The PICO640-GEN2 sensor was connected to the PC via USB 3.0, while it was connected
to the MPSoC via a native video interface. The video stream received from the sensor
was converted to the interface type in the Video Input block to be compatible with
the input of VDMA (Video Direct Memory Access). The thermal imaging data were recorded
in the DDR memory. This helps reduce the CPU work and improves the run-time computing
of the image processing. Fig. 2 presents the structure of the processing system.
The implementation of the thermal image object tracking system on MPSoC in Fig. 2 consisted of two main parts: the first was built on a programmable logic block (PL)

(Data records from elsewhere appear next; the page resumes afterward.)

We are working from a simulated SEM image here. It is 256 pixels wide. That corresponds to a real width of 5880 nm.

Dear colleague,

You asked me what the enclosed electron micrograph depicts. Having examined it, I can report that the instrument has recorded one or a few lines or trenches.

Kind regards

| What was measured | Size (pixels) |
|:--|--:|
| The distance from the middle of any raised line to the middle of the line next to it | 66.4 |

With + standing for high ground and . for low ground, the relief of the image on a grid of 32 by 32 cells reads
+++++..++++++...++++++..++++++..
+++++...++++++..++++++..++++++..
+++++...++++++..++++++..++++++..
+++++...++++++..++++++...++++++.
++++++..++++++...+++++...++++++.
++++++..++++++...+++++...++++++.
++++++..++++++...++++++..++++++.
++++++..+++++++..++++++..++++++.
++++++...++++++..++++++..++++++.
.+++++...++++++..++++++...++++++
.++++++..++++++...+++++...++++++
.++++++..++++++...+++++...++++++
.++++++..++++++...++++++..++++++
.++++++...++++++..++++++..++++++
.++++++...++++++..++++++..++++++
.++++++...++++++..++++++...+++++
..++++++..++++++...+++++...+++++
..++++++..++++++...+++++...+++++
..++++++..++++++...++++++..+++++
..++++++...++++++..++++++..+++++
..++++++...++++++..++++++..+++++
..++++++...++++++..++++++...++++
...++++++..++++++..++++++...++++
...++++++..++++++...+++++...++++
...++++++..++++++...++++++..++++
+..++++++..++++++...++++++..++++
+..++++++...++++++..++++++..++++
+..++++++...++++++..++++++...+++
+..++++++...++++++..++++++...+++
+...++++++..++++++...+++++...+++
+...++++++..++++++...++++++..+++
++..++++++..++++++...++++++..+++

that is responsible for collecting thermal image data from the sensor, preprocessing,
saving the image to DRAM, executing the tracking algorithm, and displaying the data.
The second part was the microprocessor block that maintains the operation of the PL
side function blocks, exchanges computational parameters, and controls the storage
of data in memory. Information exchange between PS and PL was done using the AXI bus
(Advanced eXtensible Interface). The AXI4 Lite bus was used to configure, control,
and exchange individual information from the CPU to the IP cores in the PL block.
The AXI Stream bus was used to write and read image sequences between the DDRAM and
function blocks.
Fig. 2. Structure of the new object tracking system implemented in MPSoC.
Data from the thermal sensor were collected using the Video Receiver block, which
was built on the VHDL language and the IP cores of Xilinx. First, the video was converted
to the AXI4 Stream format, and the data was written into DDRAM by the VDMA block.
Second, to display the image data, the data from DDRAM was read using the VDMA block,
and the Video Output block will convert the data from AXI4 Stream to the video interface
standard for the display. The address of the data written and read on DDRAM was controlled
by the program in the CPU.
The image preprocessing and object tracking algorithms were all written in C$^{++}$
language and compiled into kernels for acceleration in the PL blocks using the Vitis
HLS synthesis tool. This allows the above algorithms to be developed and tested first
in C$^{++}$. Therefore, it helps reduce the development time and increase the stability
of the algorithms.
The image data from DDRAM is transmitted to the input of the tracking block by Data
Mover built by VDMA IP. The tracking block consists of kernels (FE, OF, ROI, CS, KF,
and Multiplier), which are compiled from C$^{++}$ language to hardware IP in the PL.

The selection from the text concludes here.